Welcome to CNBC Business Daily, I'm Qian Chen.

While the G7 summit is ongoing on Japan, the G20 summit, which will be hosted by China this year, is just 100 days away.

If we do a simple comparison here --

The G7 states make up about one tenth of the world population, in year 2015 they were responsible for 47% of global GDP and for approximately 33% of the worldwide exports in goods and services according to most recent data (2014).

Since then this group of states regularly organises summits to discuss key economic and financial issues.

The G20 represents approximately two thirds of the world's population, accounts for 90% of the global GDP and 80% of total external trade.

Both summits have been focusing on the outlook of the global economy, but emerging markets are key, according to Moody's Investors Service.

The global economy will remain in a sluggish state for years to come as emerging market growth is unlikely to rebound, said the rating agency.

Moody expects growth across the G20 bloc of major economies to remain below its pre-crisis levels, as the emerging market countries of the group will grow more slowly this year.

The GDP growth of emerging markets is set to fall from 4.4% last year to just 4.2% in 2016.

These economies have in recent years served as the engines of global growth.

Moody's said weak oil commodity prices and falling demand for exports could also drag on the world economy.

Growth forecasts for Argentina, Brazil, Mexico, and Turkey have been slashed. All are emerging market economies which have been at the sharp end of the commodities rout. It is thought that their weakness will have knock-on effects for the world's advanced economies.

Despite the effective tax cut offered by low oil prices to importers of the commodity, the turmoil that engulfed financial markets at the beginning of the year will be enough to prompt a slowdown among advanced G20 markets this year, Moody's believes.

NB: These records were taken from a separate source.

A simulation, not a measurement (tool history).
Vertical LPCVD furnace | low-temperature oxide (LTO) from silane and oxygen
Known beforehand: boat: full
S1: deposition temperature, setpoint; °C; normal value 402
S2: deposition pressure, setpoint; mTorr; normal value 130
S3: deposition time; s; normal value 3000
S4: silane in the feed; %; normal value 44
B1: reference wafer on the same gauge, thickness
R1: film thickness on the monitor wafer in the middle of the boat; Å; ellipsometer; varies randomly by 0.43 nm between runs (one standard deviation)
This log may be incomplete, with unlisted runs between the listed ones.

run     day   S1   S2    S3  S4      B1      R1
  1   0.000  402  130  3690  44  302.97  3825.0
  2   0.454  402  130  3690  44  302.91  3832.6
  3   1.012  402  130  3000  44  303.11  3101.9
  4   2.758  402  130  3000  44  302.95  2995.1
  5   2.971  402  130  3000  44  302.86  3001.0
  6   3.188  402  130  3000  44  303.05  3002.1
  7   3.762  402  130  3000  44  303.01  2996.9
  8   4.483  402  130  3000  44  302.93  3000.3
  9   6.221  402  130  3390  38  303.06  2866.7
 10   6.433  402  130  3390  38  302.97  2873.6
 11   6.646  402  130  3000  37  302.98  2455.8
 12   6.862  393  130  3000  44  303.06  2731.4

The rating agency expects the GDP of advanced major economies to rise by 1.7% this year, compared with a 1.9% increase in 2015. Elena Duggar, a Moody's associate managing director, said advanced economies had failed to return to the growth rates enjoyed before the recession, as they have done historically following economic busts.

Parents, here's where you might want to close your ears.

The E-sports and gaming industry is growing rapidly and it has already become a world that big brands are looking to cash in on.

About 115 million people world-wide watched e-sports online or in person at least once a month in 2015, nearly double the number in 2012, according to Newzoo BV, a research firm. By 2019, it expects that number to hit 215 million.

E-sports is a small sliver of the $100 billion videogame industry. Like in other sporting events, athletes in the digital arena sport high-end gaming gear and jerseys with sponsor logos.

Revenue from ticket and merchandise sales, advertising and other areas is expected to more than double to $1.07 billion by 2019, according to Newzoo.

Esports has quickly grown in size in recent years and is becoming highly lucrative. The sector generated revenue of $325 million in 2015 from media rights, merchandising, ticket sales and advertising, according to market researchers Newzoo, while SuperData predicts the total worldwide market to reach $910 million in 2016.

As you can see from the chart, professionals are playing for cash as well. It shows that annual prize money distributed in e-sports tounaments world-wide has been sky-rocketing -- to 61 million USD last year.

[Noah Whinston, Immortals CEO] "I think what a lot of brands are realizing that if you are trying to reach 18-34 male demographic, it's this or Netflix. And Netflix doesnt sell advertising."

The foundation of the World Esports Association (WESA) marked a milestone for the industry, in a move to increase the professionalism of competitive video game competitions, or esports, and to capitalize on its growing popularity.

The WESA was formed by the esports gaming network ESL and several professional teams.

The association, which is based on traditional sports associations, will introduce regulations such as player representation, standardized rules and revenue sharing.

But who exactly is making money? Team owners, VC investors are placing bets on teams and infrastructure in the space. Plus, big brands, like Coca-Cola and Pizza-hut, are getting in.

[Rick Fox, Former NBA Player] "There's traditional sports and traditional sport tag to it, right? Which is ticket sales, the media rights, the sponsorship, and merchandise, all the ancillary and traditional ways you will see professional sporting, franchise, capitalize on their investment."

North America is still the biggest market for e-sports so far, but China and South Korea both have huge potentials, accounting for 23% of the industry's global revenues in 2015.

CNBC's Qian Chen, reporting from Singapore.